Analysis: The disputed amount was not actually lying in the RG-23A account, but in the personal ledger account, after an accounting mistake by the assessee. The earlier appellate direction had already required the amount to be placed in the RG-23 account and then used for payment of duty, and the later dispute arose only because of delay and mistaken insistence on further permission. The direct transfer ordered by the Collector (Appeals) in 1990 was not permissible under Rule 57H(3), but the Tribunal held that the correct approach was to treat the matter as an accounting regularisation. The adjustment was intended to give effect to the earlier appellate order and to restore the benefit that should have been available when the notification was in force. The Tribunal applied the distinction between form and substance and treated the procedural requirement as one capable of being implemented by a proper accounting exercise.
Conclusion: The deemed transfer and accounting regularisation were upheld as permissible, the reference was found to raise no question of law, and the application was rejected.

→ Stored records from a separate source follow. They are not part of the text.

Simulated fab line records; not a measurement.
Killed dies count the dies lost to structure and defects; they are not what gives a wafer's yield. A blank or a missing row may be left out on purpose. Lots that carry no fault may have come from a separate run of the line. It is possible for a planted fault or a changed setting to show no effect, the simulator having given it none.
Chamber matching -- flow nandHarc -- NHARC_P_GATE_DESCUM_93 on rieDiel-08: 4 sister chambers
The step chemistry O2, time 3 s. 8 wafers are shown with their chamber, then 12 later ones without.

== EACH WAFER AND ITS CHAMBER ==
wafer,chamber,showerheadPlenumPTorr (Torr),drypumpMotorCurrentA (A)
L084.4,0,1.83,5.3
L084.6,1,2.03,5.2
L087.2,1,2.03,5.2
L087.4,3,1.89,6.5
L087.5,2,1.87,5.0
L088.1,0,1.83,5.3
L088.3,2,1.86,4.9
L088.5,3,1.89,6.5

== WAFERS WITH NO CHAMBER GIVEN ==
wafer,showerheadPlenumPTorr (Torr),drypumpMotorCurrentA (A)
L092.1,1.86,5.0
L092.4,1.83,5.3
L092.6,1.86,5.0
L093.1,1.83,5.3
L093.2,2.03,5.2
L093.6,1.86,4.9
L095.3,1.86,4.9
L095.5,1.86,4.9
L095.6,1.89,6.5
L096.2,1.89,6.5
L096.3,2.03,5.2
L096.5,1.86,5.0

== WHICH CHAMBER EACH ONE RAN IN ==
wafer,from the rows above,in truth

Final Conclusion: The Tribunal maintained the earlier relief in substance while rejecting the challenge to its legality, holding that the matter involved only implementation of an accounting adjustment and not an impermissible relaxation of the excise law.
Ratio Decidendi: Where an assessee's entitlement under an earlier appellate order can be effectuated only by correcting an accounting mistake, the Tribunal may treat the matter as a procedural regularisation and apply the principle of substance over form, even though a direct statutory transfer in the manner later suggested is not permissible.